Twenty percent of California voters say they will only vote for a candidate who shares their views on same-sex marriage. Among these voters for whom gay marriage is a decisive issue, neither side appears to benefit: 21 percent of same-sex marriage supporters and 21 percent of voters who oppose gay marriage or who support civil unions say they will only vote for a candidate who shares their views on the issue.

Of statewide voters surveyed May 17-21, 46 percent believe gays and lesbians should have the legal right to marry, 25 percent say gay couples should have the same legal rights as straight couples, and 13 percent say there should be no legal recognition of gay and lesbian couples. (In 2010, the USC Dornsife/Los Angeles Times Poll showed Californians supporting same-sex marriage by a 52-40 margin.)

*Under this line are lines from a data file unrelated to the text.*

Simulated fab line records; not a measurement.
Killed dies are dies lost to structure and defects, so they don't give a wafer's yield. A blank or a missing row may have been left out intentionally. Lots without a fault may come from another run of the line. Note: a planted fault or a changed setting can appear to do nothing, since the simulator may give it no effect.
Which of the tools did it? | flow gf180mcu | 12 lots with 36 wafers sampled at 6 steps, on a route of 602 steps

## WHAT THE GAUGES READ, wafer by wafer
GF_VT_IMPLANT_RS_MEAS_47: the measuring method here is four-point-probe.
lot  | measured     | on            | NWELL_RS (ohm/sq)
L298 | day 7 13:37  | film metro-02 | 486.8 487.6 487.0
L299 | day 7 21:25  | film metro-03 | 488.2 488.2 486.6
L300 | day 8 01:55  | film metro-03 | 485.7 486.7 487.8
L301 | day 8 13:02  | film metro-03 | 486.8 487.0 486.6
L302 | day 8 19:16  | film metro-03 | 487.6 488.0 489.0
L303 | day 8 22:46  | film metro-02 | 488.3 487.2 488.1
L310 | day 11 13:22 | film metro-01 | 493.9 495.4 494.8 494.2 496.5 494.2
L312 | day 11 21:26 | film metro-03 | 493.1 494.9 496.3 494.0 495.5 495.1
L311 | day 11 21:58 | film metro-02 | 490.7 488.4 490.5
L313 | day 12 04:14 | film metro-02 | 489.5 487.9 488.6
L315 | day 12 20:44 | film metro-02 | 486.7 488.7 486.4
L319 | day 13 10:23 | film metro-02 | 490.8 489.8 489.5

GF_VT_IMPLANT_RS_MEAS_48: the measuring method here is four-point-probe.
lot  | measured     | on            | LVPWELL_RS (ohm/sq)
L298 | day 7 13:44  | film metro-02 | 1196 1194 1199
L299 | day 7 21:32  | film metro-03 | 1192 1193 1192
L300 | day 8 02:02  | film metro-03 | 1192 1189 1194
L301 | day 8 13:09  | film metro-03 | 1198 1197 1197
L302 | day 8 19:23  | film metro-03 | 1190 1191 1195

“President Obama’s support for same-sex marriage has attracted a huge amount of public and media attention, but it doesn’t appear that it has changed very many votes,” says Dan Schnur, director of the Unruh Institute of Politics at USC and director of the poll. “Strong partisans on both sides of this issue may feel more intensely about Obama than they did previously, but same-sex marriage will be much more of a motivator for the two parties’ ideological bases than a persuader for swing voters.”

Overall, seven out of 10 voters — including 40 percent of Republicans — say they favor full legal rights for gay and lesbian couples. Fifty-six percent of Californians say they plan to vote for Obama and 36 percent choose Republican front-runner Mitt Romney; this mirrors long-held support in California for Democratic candidates.

Other Issues: Health Care, Spending, Taxes

Obama’s approval rating among Latino voters has grown since the last USC Dornsife/Los Angeles Times Poll. Currently, 72 percent of Latinos say they approve of the job Obama is doing, compared with 22 percent who disapprove. In March 2012, Obama’s approval rating among Latinos was 65-27.

California voters also overwhelmingly favor the president’s approach over Romney’s on several issues, including the interests of women, support for the middle class, and health care affordability.

When asked who would do a better job protecting the interests of women, voters favor Obama over Romney 59 percent to 23 percent. On health care accessibility and affordability, Obama leads Romney 57 percent to 23 percent. And when asked who would be a stronger voice for the middle class, 56 percent of voters pick Obama and 29 percent choose Romney.

Californians are evenly split on who they believe is strongest on the issue of spending: 41 percent of voters pick Obama, and 41 percent choose Romney.

When asked who has the right approach to budget deficits, 45 percent of California voters choose Obama, while 34 percent pick Romney. Forty-nine percent of voters agree with Obama’s stance on taxes, while 34 percent support Romney’s approach.